One of the hotly debated issues surrounding the AfPak strategy is whether it is possible to establish a credible democratic process in Afghanistan. U.S. Secretary of Defense Robert Gates in congressional testimony in February said the U.S. should not try to create a South Asia "Valhalla" in Afghanistan. While he is correct that we cannot expect Jeffersonian democracy from Afghanistan, it would be a false choice to say we should either fight terrorism or help rebuild a nation. The reality is if we want to ensure Afghanistan does not again become a safe haven for terrorists, we need to prevent hard line Islamists who support international terrorism from dominating the country. This means the Afghan people need an alternative to the Taliban. We cannot go back to the Afghanistan of the late 1990s. There needs to be a credible functioning political process for the people to support and that will prevail over the Taliban’s repressive and violent policies.

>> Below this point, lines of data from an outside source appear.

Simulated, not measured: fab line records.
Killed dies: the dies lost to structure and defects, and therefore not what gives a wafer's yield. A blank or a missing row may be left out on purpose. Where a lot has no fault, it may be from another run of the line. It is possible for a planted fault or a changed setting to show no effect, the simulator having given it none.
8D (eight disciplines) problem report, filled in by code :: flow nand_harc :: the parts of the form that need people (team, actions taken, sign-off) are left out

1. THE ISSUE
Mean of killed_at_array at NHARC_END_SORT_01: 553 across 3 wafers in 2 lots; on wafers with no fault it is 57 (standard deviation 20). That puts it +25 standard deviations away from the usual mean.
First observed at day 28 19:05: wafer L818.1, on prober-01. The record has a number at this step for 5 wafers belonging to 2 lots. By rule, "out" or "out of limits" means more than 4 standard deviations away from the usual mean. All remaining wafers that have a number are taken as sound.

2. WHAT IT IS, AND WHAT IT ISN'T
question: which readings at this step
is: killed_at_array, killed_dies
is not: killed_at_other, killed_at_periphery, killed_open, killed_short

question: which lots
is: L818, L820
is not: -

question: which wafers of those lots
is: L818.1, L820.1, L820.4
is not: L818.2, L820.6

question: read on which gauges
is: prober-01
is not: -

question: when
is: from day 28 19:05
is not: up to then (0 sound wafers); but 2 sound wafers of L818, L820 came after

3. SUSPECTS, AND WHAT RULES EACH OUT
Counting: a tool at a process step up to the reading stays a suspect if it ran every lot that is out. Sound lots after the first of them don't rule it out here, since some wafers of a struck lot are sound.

Afghan Foreign Minsiter Rangin Dadfar Spanta, during a speech in Washington in February, noted several positive constitutional, executive and parliamentary changes in the country since 2001. He said there is now more than 500 newspapers, 20 private television channels, 90 radio stations, and dozens of special interest groups, including women’s groups, that were pushing Afghanistan toward democracy. To quote minister Spanta, "Democracy is not only desirable for the Afghan people, it is a necessity in order to overcome the fundamentalist legacy...democracy is universally applicable and Afghan citizens are ready to accept constitutional government and modern values…democratization is not a project that can be exported or given; it takes time to develop and flourish."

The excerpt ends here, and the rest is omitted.